Father

I'll admit it. I'm a daddy's girl. I am unabashedly, unashamedly, 100% my father's daughter. Since it's father's day, I've been thinking about what that means to me.

My father is young. Younger than most of my friends' dads ever were. What this means, is that to some extent, we grew up together. When I look back on my childhood, I have memories of sitting in dad's lap, steering the green(read:avocado) Volkswagen Beetle we had, while he worked the pedals. I remember trips to the park with my new walkie talkies(how DID we survive before cell phones?). I remember sleeping in the backseat while my mom drove him in the dark to the base, so he could spend several months on a submarine. I remember his fingers working magic on his Gibson six string acoustic, his vocal cords not quite so magical(sorry dad!). He taught me how to ride a bike. I walk like he does. I look like him. Several of my children have very distinctive features of his. I am tempered like him, much to my mother's chagrin. His is the approval I am always seeking, the yardstick by which all other men are measured.

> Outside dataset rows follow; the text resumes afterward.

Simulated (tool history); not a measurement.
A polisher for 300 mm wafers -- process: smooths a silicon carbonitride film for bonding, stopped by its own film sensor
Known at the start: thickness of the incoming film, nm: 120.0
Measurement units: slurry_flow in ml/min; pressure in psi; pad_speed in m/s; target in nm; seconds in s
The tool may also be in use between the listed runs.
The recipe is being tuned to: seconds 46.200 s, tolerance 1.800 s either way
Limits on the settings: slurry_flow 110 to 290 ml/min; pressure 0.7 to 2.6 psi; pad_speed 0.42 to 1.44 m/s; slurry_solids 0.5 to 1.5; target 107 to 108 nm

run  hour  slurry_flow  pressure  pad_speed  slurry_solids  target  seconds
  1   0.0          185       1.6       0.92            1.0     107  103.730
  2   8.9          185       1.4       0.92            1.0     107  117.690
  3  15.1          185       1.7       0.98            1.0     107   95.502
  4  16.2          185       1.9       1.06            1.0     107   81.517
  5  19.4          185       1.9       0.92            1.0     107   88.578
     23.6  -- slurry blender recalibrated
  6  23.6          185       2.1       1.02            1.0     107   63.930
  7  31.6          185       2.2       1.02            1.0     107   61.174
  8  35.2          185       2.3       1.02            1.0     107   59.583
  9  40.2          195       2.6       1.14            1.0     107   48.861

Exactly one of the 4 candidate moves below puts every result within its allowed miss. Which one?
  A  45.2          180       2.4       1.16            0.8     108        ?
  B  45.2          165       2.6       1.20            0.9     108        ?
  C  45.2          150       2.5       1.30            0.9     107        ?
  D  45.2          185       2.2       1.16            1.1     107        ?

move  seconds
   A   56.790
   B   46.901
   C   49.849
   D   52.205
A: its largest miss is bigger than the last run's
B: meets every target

Now, don't get me wrong. There are certain topics we skirt around, due to a mutual hotheadedness and strength of opinion. It's an unspoken agreement that we just simply cannot agree on politics, or any issue really, that has any connection, no matter how remote, to politics.

But, politics notwithstanding, the older I get, the easier our rapport gets. However, make no mistake, no matter how old I get, I will still always be the little girl, seeking daddy's acceptance, and he'll always be, my daddy. Which is kinda funny, since I'm only 19 years younger than him, so we'll actually be senior citizens together .

Today was the official day to honor our fathers, but I hope my father knows, that I wake up every day, hoping to honor mine. It's the least that he deserves.